Aerospike over in-memory Cassandra?


#1

I’m a bit of a noob with noSQL & cannot decide for Aerospike over complete in-memory Cassandra.

Use Case: To be used for multiple services in our University ( From social platform to internal financial analytics to network logging to real-time messaging). Our daily active users are also constant(~5000). So my primary requirement is not to get 1M+ TPS but to reduce latency and maintain consistency serving the user data as fast as possible. The DB would be running on 3 bare metal servers with 32-vcore 128GB-Ram 256GB-SSD each connected in 10Gbit. The data won’t be exceeding Ram as most of the data will be archived(to another ElacticSearch Server) every 6 Months.

Also, I don’t mind to take the challenge and do a bit over-engineering & it’s fine if the Cluster is hard to set-up but it should require little or no maintenance for years.

So looking over in-memory DB’s Aerospike seemed a great choice. Then I was very exited to go blazingly fast but then I looked at Aerospike total garbage? & We use Aerospike heavily. It works just fine. Now, this got me thinking it this the best fit for me?

Or should I go for complete in-memory Cassandra which is not optimised for complete in-memory table & still is less performant than Aerospike but has a better data model fit for me, does not have consistency issues and is tried & tested.( I am intrigued by ScyllaDB but it doesn’t have in-memory tables)

I would like to have answers from people with production experience with Aerospike & Cassandra. Also please tell me if I am completely wrong.


#2

Cassandra was not designed to be a key-value system, and Aerospike was a distributed key-value database from the ground up. It makes sense to choose the right tool for the job.
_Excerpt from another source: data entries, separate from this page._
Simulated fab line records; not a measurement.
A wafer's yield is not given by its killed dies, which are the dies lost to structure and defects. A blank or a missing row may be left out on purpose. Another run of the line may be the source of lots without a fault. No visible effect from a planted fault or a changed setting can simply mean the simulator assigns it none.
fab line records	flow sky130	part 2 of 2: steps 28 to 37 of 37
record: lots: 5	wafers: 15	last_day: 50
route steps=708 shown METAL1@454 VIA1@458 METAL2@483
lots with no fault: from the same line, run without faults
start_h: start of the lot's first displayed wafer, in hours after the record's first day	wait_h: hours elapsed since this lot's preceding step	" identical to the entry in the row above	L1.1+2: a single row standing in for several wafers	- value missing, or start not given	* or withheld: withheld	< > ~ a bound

If you’re storing all your data fully in memory, take a look at What’s New in Aerospike 3.12? and What’s New in Aerospike 3.11?, as they include optimizations for such a use case. Specifically see sprigs and CPU pinning.


#3

I can’t imagine how such use cases can be achievied with a key-value store. Cassandra is a good choice. But don’t mix analytics with other live data because jobs (e.g. Spark) can be very resource intensive.

EDIT: I forgot to mention that Apache Cassandra doesn’t have in-memory tables (it’s a DataStax feature). But Linux page cache will cache your data for reads if it fits in memory.